This reminds me of something I heard once... that the first half of Portal (the video game) is basically a giant playable tutorial, and that a lot of video games start off with a tutorial disguised as gameplay, and that this is actually pretty pleasant.
The world's gotten pretty good at crafting tutorials disguised as gameplay. Could we do this with dev tools? Has anyone tried to make "VSCode: the game"?
Maybe "tip of the day" popups could be restructured as minigames?
Possible hurdles I can think of off the top of my head:
- a fancy tutorial probably runs into exactly what the author mentions on the next few lines: that adding more documentation doesn't fix things, because most people don't go to the documentation.
- In a game it's very easy to tune the tutorial to what you'll later encounter. A dev tool tutorial... every dev's needs are different. I imagine you'd have to structure it as a tutorial for "core functionality", plus separate tutorials for each extension.
- In the game context, I'm expecting to do certain actions repetitively. This has the side-effect of refining those skills. In a dev context, repetition is often considered a smell (though, I'd argue even in dev work we pick up a lot of little katas without thinking about it).

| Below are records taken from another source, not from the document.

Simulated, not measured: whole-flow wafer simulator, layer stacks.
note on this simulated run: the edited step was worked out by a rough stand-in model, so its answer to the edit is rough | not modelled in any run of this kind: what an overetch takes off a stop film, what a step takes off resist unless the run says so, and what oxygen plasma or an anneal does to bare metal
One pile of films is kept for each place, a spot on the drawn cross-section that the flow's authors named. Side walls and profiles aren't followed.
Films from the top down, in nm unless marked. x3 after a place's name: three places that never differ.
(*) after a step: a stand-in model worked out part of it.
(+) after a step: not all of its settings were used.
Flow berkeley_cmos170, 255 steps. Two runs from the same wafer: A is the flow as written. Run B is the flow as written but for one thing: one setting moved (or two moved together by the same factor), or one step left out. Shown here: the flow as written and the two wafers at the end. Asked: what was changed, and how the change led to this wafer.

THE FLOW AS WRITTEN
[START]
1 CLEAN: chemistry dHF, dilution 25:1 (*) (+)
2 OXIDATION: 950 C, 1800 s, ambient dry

- Harping on repetition some more... what about the debugging tools that I only need to use once in a blue moon?
You might get a kick out of https://vim-adventures.com/ or https://cssgridgarden.com/ or http://www.flexboxdefense.com/
These are just off the top of my head - would love to see other examples.
I'm not trying to game SO for points. I'm trying to head off the fact that nobody reads docs, but will head straight to a web search.
On average I would say, this is because the average SO answer about some API call, is usually way better, than the average doc.
Is that why everyone loves SO? I've found it so hard to get questions answered on there. Most answers I find are just regurgitations of documentation, which is just annoying when you are asking about an obscure edge case.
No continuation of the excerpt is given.